Building Community

In our three-part blog series, we are sharing our approach on how to scale your mission through literacy. After sharing best practices for assessing literacy gaps within your organization, we are excited to dive into the second element of our approach: building community

There are a multitude of adult literacy organizations serving populations with many overlapping and diverse needs. While these programs may serve in different places among unique populations, we believe programs are strongest when working together. Building community among programs creates opportunities for sharing assets, creating networks of support, and collaborating toward a shared mission. 

Sharing Assets

Once you’ve begun assessing the strengths and weaknesses of your own organization, you can leverage the work of other organizations to complement or improve your own. Through mapping and sharing assets. 

What does sharing assets look like? One great local example is the Welcome to Illinois coalition, which provides direct services to immigrants and asylum seekers entering the state. By banding together organizations that specialize in different services and locations, Welcome to Illinois is able to provide services from housing to health to legal aid. And rather than competing for support, they are able to gain broad support together and distribute aid in ways that best align with their mission.

Sharing assets in other contexts also makes us more aware of the resources that are available and how we can best use those to aid the people we serve. Take this example from this 2012 U.S. Department of Education publication that highlighted work we’ve done in the past to help secure funding for organizations by sharing assets and resources: 

“One goal of Chicago Citywide Literacy Coalition and its partners was to broaden collaboration by strengthening relationships with local funders . . . they made joint presentations to local funders in the Literacy Funders Network, an affinity group of the Council on Foundations, and shared the needs identified in the AEGC Summit planning process.” 

By working together, we’ve been able to identify recurring needs among organizations and secure funding and resources to fill those needs. The more that organizations are able to network and share our successes, the more holistic support we can provide to the people we serve. 

Creating Networks of Support

As an organization with “Coalition” in our former name and integral to our mission, we may be biased–but we believe and have seen firsthand that formal coalition building is vital to building community among organizations. While sharing assets and working together on specific projects is vital, these can be challenging without structures that ensure more successful collaboration. One of the main benefits of creating networks of support through formal coalitions is that collaboration can be sustained and managed collectively. 

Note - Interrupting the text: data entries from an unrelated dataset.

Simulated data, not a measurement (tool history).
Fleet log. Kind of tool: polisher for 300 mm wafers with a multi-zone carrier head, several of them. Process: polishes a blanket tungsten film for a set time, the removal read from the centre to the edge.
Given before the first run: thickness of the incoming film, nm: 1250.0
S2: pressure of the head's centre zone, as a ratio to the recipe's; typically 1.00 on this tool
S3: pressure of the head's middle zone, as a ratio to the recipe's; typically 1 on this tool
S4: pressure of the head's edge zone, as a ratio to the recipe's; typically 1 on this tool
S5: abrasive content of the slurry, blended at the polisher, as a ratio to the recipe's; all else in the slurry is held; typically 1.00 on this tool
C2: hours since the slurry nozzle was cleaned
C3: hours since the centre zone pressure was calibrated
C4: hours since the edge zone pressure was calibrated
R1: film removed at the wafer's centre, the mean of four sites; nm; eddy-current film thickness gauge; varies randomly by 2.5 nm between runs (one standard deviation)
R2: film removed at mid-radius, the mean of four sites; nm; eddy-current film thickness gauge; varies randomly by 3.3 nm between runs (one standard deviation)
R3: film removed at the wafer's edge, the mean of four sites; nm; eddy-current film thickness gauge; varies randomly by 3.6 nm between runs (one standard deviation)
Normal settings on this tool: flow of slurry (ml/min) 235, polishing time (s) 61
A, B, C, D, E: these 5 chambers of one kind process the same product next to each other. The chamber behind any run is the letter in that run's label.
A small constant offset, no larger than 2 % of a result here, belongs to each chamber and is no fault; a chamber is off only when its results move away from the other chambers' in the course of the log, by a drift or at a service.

By creating formal coalitions, organizations with similar goals can:

  • Better avoid oversaturation of services

  • Understand more about the populations they serve

  • Identify who is still excluded or left on the margins when all a coalitions’ services and resources are accounted for

  • Collectively work to fill gaps among organizations

  • Create opportunities together that may be out of scope for one organization to do on their own 

To begin building coalitions, organizations can: 

  • Reach out to leadership at organizations serving similar missions

  • Explore examples of successful coalitions—what do they do that you may want to emulate?

  • Host interest meetings to engage potential coalition members

  • Once there are several invested members, collectively draft goals and overall leadership structures for the coalition

  • Get organized and get going—draft a calendar and start working toward your shared mission

Collaborating toward a Shared Mission

Another opportunity that building community creates is collaborating toward a shared mission. When organizations can identify goals they have in common, they can more effectively accomplish their unique missions. The idea of articulating shared goals is not that all organizations need to serve the same organizations in the same way. Rather, these shared missions allow organizations to put aside smaller differences to prioritize specific outcomes and goals in their collaborations. Working toward a shared mission allows organizations to be on the same page about what matters most, which leads to more effective advocacy and sustainable collaborations. 

A fantastic example of collaborating toward a shared mission is National Adult Education and Family Literacy Week (AEFL Week), which was created to raise awareness and advocate for the importance of adult and family literacy by organizations across the country. At scaleLIT, we’ve hosted Rally for Adult Education for several years as part of AEFL Week, engaging dozens of organizations in advocacy for adult learners. Throughout these programs, religious organizations, higher education institutions, public nonprofits, and other groups have come together to advocate for adult education and its place as a critical public policy issue.

With the important place literacy has in empowering individuals and communities, this work can’t be relegated to separate silos. Organizations are strongest when working together, and as a result the individuals they serve can attain better resources and services for their success. Sharing assets, creating networks of support, and collaborating toward a shared mission are three key ways organizations can build community and become stronger together. 

In our next blog post, we’ll be diving into practices for effectively deploying resources—the third part of our series on how to scale your mission through literacy.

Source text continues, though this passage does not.